I have rarely seen many fixity failures in my time working in the Irish Film Institute. I have only ever seen them during some sort of file transfer, and thankfully we spot the issue straight away. It’s actually quite reassuring when an error like this pops up, as it lets you know that your systems and safeguards are working. We had such an incident today in the Irish Film Institute, so I thought I’d write up a few words about how we analysed the error and took advantage of the embedded checksums within FFV1 streams.
^^ This was the glitch produced by the last fixity error I saw during a file transfer. This was an uncompressed TIFF from a 16mm film scan.
My colleague Brian Cash migrated a few Betacam SP tapes during the day, and was performing a backup to a networked Hierarchical Storage Management device (HSM) that would then write two copies to LTO. We use a lot of custom python scripts to facilitate our workflows, and we use a script called copyit.py to copy files.
Copyit.py generates a source MD5 checksum manifest, if one does not already exist. If a manifest sidecar does exist, it skips straight to the file copy stage, using rsync or robocopy, depending on the Operating System. When the files hit the destination directory, a new checksum manifest is generated for the destination files, and this manifest is compared to the source manifest. Any discrepancies are notified to the user and stored in a log. For larger jobs, we have a helper batch script called masscopy.py.
When I came in to work this morning, I was greeted by this image:
So while everything else was a success, the oe6241 transfer was a failure.
I scrolled up (I left that screenshot at work unfortunately!) to see that it was indeed the FFV1/Matroska file that had the checksum error. I was quite surprised by this, as rsync has never given us any issues before. I think the issue was most likely due to some network connectivity issues.
This really was no big deal to rectify. I used our script validate.py to run a fixity check on the source package to ensure that this was still in good health, which it was. Then we just ran another copyit.py job to our HSM and all was well.
However, this was such a rare opportunity to encounter a fixity error that wasn’t forced through testing, so I wanted to use our resources to dig a bit deeper.
The FFV1 version 3 codec has built in crc32 checksums per frame (per slice of a frame to be more specific), so it’s possible to use these embedded checksums to perform a fixity check. I used the command from ffmprovisr.
This was the result:
Decoding the file with ffmpeg gave a very clear sense of where the damage actually was (at 632 and 805 seconds).
We also had some framemd5s stored (checksums for each decoded frame of video), so we were also able to use those in order to get a better sense of the damage. This article by Dave Rice on framemd5 is essential reading for any AV archivist, it had a profound impact on me!
Using this information, I was able to navigate to the exact frame in question in order to see what kinds of glitches were present… and I found nothing! Nothing to the naked eye anyhow. You see FFV1 is also kind enough to provide error correction, so when the file is decoded, it knows where the errors are and it does its best to correct it. This was so successful that I could not see where the errors were, without using specialist tools like QCTools. I got this idea from a blog written by Dinah Handel, more essential reading!

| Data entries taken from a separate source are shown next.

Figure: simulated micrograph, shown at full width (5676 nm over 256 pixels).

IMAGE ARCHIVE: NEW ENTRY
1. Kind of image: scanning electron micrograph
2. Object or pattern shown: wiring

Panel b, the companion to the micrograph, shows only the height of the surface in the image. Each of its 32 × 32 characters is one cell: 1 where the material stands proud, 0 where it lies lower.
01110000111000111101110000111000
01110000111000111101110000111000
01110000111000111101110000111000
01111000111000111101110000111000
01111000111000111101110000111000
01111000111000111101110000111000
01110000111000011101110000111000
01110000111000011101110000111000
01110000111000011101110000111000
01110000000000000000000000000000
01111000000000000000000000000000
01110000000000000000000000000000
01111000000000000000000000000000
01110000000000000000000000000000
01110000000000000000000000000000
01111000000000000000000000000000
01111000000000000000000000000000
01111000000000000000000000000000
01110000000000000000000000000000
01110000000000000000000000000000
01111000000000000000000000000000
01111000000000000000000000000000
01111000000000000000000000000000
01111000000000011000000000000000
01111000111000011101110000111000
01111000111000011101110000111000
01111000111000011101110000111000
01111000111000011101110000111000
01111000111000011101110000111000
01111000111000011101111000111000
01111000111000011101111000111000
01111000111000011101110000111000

Notice that while the actual image on the left looks perfectly intact, the temporal difference filter on the right is showing a square grey block. This particular QCTools filter shows the difference between successive frames. This is great for spotting error correction, as in this case, the FFV1 decoder figured out that the corrupted area was the third slice in the top row, and so it just repeated the slice from the previous frame. The square block is indicating that there is literally no difference between that portion of the frame and the corresponding portion of the previous frame. The other parts of the image give a sense of the noise and grain present in the tape, which was an analog telecine of a 16mm film. When there is very little movement in an image, this kind of error correction can easily fool the naked eye.
I never got a chance to perform a diff using a Hex Editor, and I haven’t looked at any audio corruption either. I’ll get to that after the Easter holidays 🙂
Figuring all this out didn’t really change the outcome of things. We just ran the job again and we got the backups as intended. It is important to take advantage of moments like this in order to learn more about the file formats in your collection, and to re-assess some of your assumptions. Interestingly, the HSM never picked up that there was a corrupted transfer. It generated two LTO copies and generated a fresh checksum (that reflected the corrupted file, not the source) in its database, so without our fixity check, we’d have never noticed that the file that would be the focus of our preservation activities was corrupted!